When city voters approved a $100 million bond to fix city streets nearly six years ago, the bottom-line mandate was so simple it would fit on a bumper sticker.
Fix the worst roads first.
With a repair backlog estimated between $600 million and $700 million, many of those who backed Proposition 101 were just happy to see roads finally getting attention. The location mattered, but with $20 million in repairs every year, it was easy to envision that their least-favorite street would get fixed.
The $100 million bond, as well as a temporary, half-cent sales tax called Proposition 409 approved last year by voters that put another $100 million into Tucson roads, effectively doubled the number of roads that could be repaired.
Recently it has come to the attention of some that road-repair efforts were being concentrated primarily in the heart of the city. While those central streets are some of the oldest and most heavily used in all of Tucson, Councilwoman Regina Romero is claiming victory after voicing concerns that distribution of taxpayer dollars was not equitable.
At first it made sense, she said, saying it was her understanding that the worst roads would be fixed first in every ward.
“We were not told that most of the money was going to be concentrated in Ward 6,” she said.
Before Mayor Jonathan Roths-child and Romero spoke up, Ward 6 in midtown Tucson, for example, was slated to received $6.79 million in road repairs in the first year of funding. Romero’s west-side district was only going to get $1.2 million by comparison.
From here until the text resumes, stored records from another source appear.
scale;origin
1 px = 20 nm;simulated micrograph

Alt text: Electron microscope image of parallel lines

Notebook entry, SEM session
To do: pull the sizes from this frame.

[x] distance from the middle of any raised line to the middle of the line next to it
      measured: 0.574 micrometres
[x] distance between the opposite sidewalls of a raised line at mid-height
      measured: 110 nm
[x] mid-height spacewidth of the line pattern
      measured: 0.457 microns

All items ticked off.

The decision on what to fix didn’t come from elected officials or city bureaucrats. Instead, Prop. 101 set up an independent commission. Composed of appointees from each ward office, the City Manager’s Office and the Mayor’s Office, the 2012 Bond Oversight Commission is the ultimate authority.
It receives input from staff, but the commission is free to make changes to proposals.
In a letter to the Bond Oversight Commission, Rothschild asked the commission to reconsider its priorities.
“If Propositions 409 and 101 provided sufficient funding to address all the needs of all our city streets, your task would be easy. Unfortunately, as you know, that is not the case,” Rothschild told the commission. “While I understand that the commission’s approach has been to select roads first based on condition, I encourage you also to consider the geographic distribution of the roads you select, with the goal of achieving equitable geographic distribution among all six city wards.”
The commission was persuaded, but not everyone is happy.
Councilman Steve Kozachik said voters backed a plan specifically designed to avoid political interference by elected officials.
The commission’s decision significantly cuts the number of lane miles that will be paved in midtown.
“We just demonstrated that the Bond Oversight Committee is independent, until we decide that it’s not. That’s a helluva message to send when you’re asking people to trust you with yet another tax increase. And it wasn’t just midtown that got screwed. It’s anybody who drives from one side of town to the other and uses the central city roads,” Kozachik said.
But Romero disagrees, saying she advocated not just for her ward.
“I wasn’t advocating just for Ward 1, I was advocating for everyone,” she said. “There are streets in (Ward 1) that have never been touched.”